GOD IS A BULLET

GOD IS A BULLET

(director/writer: Nick Cassavetes; screenwriter: based on the novel by Boston Teran; cinematographer: Kenji Katori; editor: Bella Erikson; music: Aaron Zigman; cast: Nikolaj Coster-Waldau (Detective Bob Hightower), Maika Monroe (Case Hardin), Karl Glusman (Cyrus), Chloe Guy (Gabi), January Jones (Maureen Bacon), Jamie Foxx (The Ferryman), Paul Johanson (John Lee), Jonathan Tucker (Errol Grey), David Thornton (Arthur Naci), Ethan Suplee (Gutter), Garrett Wareing (Wood), Brendan Sexton III (Granny Boy), Gina Cassavetes (Lena); Runtime: 156; MPAA Rating: NR; producers: Michael Mendelsohn/Donald V. Allen; Video on Demand/XYZ Films; 2023)

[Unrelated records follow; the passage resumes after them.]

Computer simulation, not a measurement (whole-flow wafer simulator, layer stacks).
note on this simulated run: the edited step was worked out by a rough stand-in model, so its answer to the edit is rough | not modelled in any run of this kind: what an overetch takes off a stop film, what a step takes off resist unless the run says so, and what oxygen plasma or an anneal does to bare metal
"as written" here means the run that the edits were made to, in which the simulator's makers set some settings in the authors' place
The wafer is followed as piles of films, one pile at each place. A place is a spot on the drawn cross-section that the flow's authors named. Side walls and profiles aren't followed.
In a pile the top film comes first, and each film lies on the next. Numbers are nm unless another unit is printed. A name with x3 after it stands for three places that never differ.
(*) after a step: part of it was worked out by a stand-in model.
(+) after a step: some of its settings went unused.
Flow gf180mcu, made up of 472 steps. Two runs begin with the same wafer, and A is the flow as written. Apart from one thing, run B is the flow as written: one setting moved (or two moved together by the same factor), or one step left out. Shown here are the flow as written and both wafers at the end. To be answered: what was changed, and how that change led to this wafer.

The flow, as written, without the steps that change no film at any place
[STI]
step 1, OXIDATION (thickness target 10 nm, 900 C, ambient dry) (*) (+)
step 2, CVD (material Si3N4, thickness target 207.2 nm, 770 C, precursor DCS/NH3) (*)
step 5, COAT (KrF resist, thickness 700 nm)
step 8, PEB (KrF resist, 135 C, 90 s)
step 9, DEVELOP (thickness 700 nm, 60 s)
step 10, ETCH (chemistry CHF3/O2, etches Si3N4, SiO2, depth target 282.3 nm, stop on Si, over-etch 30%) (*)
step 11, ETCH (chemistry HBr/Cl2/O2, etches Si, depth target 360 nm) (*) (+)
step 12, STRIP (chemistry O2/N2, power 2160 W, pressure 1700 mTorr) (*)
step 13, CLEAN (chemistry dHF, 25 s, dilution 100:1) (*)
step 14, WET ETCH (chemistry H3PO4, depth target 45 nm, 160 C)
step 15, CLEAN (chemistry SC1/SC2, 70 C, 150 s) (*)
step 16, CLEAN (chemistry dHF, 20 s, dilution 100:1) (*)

“An unabated exercise in misogyny and ultra-violence.”

Reviewed by Dennis Schwartz

John’s son Nick Cassavetes (“The Other Woman”/”Alpha Dog”) is not known as a good director. His father was a great director. Nick bases this bloody nihilistic pulp thriller about Satanists, on the 1999 novel by Boston Teran (apparently inspired by true events), with Nick writing and directing. It’s at best a so-so religious thriller, that at least is well-crafted even if the story is vapid. It offers a lame attempt to be arty by playing on its soundtrack Bob Dylan and David Bowie tunes. But it checks out as an exploitation story–an unabated exercise in misogyny and ultra-violence.


The mild-mannered rural New Mexico Detective Bob Hightower (Nikolaj Coster-Waldau, Danish actor), a desk cop, visits his estranged family and finds that his ex-wife and her current husband have been murdered and his 14-year-old daughter (Chloe Guy) has been kidnapped by what turns out to be a deranged satanic cult, and we learn she has been sold as a sex slave. Unsatisfied by the botched investigation of the local police, Bob quits the force and investigates himself as he forms an uncomfortable partnership with Case (Maika Monroe), a young woman who escaped from the abusive cult.


To infiltrate the criminal cult he goes undercover in a disguise and gets some body tattoos (the cult males are heavily tattooed). There he hooks up with an enigmatic good-bad outcast (Jamie Foxx) in the hopes that he can get him a meeting with the power-hungry cult leader (Karl Glusman).

While hanging around the grounds, Bob observes their disturbing savage actions. In the face of peril, the resilient detective realizes he must act as a vigilante to save his daughter.

It’s a bleak, bloody and trashy film, that’s  too lengthy (it has too much unnecessary filler material). There was nothing fresh, interesting, fun or compelling about it that should make you want to see it. “Taken” is a similar-themed film that is a much better watch, if you are inclined to see such preposterous heroic kidnap rescue films.